Our readers are the foundation of what makes indieBRAG unique. They not only select the books to become the next B.R.A.G. Medallion Honoree but give feedback to our authors. This feedback is important not only to the authors but to the reader as well. Readers carry a lot of weight in what we regard as quality in self-publishing. Not only that but how readers see author’s platforms and performance on social media. Today, Melissa is haring her thoughts about promoting books o social media and much more!
indieBRAG: How do you find books and what do you think of social media and books?
I usually find my print books by visiting my local book stores and browsing the shelves. I tend to find my ebooks by browsing Goodreads. Social media and books isn’t something I’ve grown accustomed to yet, but that’s probably because I spend so much time on my computer for work that I’d rather get out of the house and explore.
indieBRAG: Do you go to an author’s website or social media when looking for a book or do you usually pick a book based on a search, on sites such as Amazon?
I don’t actually search Amazon for books. I will go in with a title in mind (if I can’t find it locally) and then make my purchase. I do look at Goodreads recommendations though. I enjoy visiting websites for author’s I’ve discovered the old-fashioned way (and just so you know, I’m not even 40 yet!) or checking out authors who’ve found me via my review blog to delve deeper into who they are and what they’re writing.
indieBRAG: If you search book retail sites such as Amazon or B&N, how important is the cover, title and synopsis?
I don’t use those sites, as mentioned, but on Goodreads all of the above is essential in grabbing me as a potential reader. If even one of those elements is “off”, I’ll move on to the next possibility… because, quite frankly, there are so many to choose from these days.
indieBRAG: Does it turn you off when an author promotes their book on social media a lot?
Yes. I much prefer to hear about something related to their characters or a concept from their book instead of seeing those “buy me now” ads. I’m the type of person who tends to ignore them. However, if you have a cool book cover and entice me with a question that peaks my interest and draw me over to your author website for more info on that interesting idea… you’re more likely to have me check out your book page.

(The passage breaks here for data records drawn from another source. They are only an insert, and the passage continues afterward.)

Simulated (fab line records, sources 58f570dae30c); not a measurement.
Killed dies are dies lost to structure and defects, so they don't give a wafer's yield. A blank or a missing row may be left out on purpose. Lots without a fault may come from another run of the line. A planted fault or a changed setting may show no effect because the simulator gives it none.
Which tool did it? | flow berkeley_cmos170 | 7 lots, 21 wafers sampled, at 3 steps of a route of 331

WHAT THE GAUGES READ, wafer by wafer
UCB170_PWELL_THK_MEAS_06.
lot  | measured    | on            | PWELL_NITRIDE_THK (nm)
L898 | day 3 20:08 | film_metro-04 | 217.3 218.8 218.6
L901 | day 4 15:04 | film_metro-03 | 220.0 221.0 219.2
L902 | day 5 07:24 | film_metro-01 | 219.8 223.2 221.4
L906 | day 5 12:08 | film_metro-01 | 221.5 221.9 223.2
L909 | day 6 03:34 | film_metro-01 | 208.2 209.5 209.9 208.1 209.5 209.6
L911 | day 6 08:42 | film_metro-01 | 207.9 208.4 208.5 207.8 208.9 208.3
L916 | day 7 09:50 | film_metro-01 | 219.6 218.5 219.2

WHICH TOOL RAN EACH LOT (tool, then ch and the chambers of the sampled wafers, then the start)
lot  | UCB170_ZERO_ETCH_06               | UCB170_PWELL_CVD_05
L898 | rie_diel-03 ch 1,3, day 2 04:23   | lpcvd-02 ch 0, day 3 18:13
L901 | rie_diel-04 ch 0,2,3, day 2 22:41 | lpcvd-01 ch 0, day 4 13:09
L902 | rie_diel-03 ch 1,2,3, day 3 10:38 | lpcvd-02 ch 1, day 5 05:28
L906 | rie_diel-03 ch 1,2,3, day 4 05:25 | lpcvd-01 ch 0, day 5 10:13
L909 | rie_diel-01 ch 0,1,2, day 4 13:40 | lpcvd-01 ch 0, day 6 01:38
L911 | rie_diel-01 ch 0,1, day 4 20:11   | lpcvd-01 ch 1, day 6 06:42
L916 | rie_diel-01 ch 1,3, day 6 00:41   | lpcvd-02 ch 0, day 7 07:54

indieBRAG: When going to an author’s blog or Facebook pages do you hope for more than just promotion of their book?
Without a doubt. I want to see a curious and engaged author who is just as interested in me as I am in them. It doesn’t pay to be a narcist these days… and a free gift for stopping by is always a nice surprise (a chapter excerpt, prequel story, illustrated images of characters, settings, etc.). People are nosy by nature… lead a path with breadcrumbs – it’s subtle but effective.
indieBRAG: Does it make you more interested in an author’s books if you feel like you have gotten to know them a bit more?
Yes, to a degree. If they write about fantastical places, people, and creatures, I’m less likely to want to hear about their 2-year-old child or their dog; but a conversation about why harpies are their favourite fantasy creature or why the picture they took of a certain spot in the woods inspires them to write… that’s interesting to me.
indieBRAG: If you meet an author in person – at signings etc.- are you more likely to buy their books?
Yes, but only for the fact that if I’m there (out and about at a location which sells books), I fully intend to buy something that day. If the author is there and they write in my preferred reading genres, I’m more likely to buy their book than a random one from the back shelves.
indieBRAG: Would offering free short stories or pieces that expand on their characters, make it more likely you will look at the books they offer?
Yes… IF they write in the genre I prefer. This allows me to cozy up to the worlds they are creating without needing to make a commitment right away – kind of like online dating for books 😉
indieBRAG: Do you depend on reviews on sites such as Amazon and B&N? If so, do you suspect they may be padded with friends or members of an author’s writing group?
When I read a review on Goodreads I can tell if the writer honestly enjoyed the book or are paying lip-service to a friend/family member—there are certain apparent “tells” that give this away. It’s hard enough for authors to find someone to take the time to write a review and even if it’s a family member (same last name, etc.), if the reader is truly passionate about sharing their experience, it’s worthy of my time to consider it. How else does “word of mouth” work if authors don’t have those closest to them helping to celebrate their work?
I do, however, take the time to compare reviews and I will look critically at both good and bad reviews. A lot of times I love a book that someone else didn’t and then I see those key words: I was given a copy of this book in exchange for an honest review. To me, that means this reader wouldn’t necessarily have read the book if they hadn’t been enticed by the free nature of it. If the review is less than appealing, that generally means it wasn’t the kind of book that reader was truly interested in. Also, if I read several reviews that talk about how the book “has a great plot” and “interesting characters” yet the reader felt it necessary to mention the sentence structure or grammar weren’t quite to par, then that tells me loads about the book.
I think all reviews are helpful, you just need to know how to weigh them as a dedicated reader.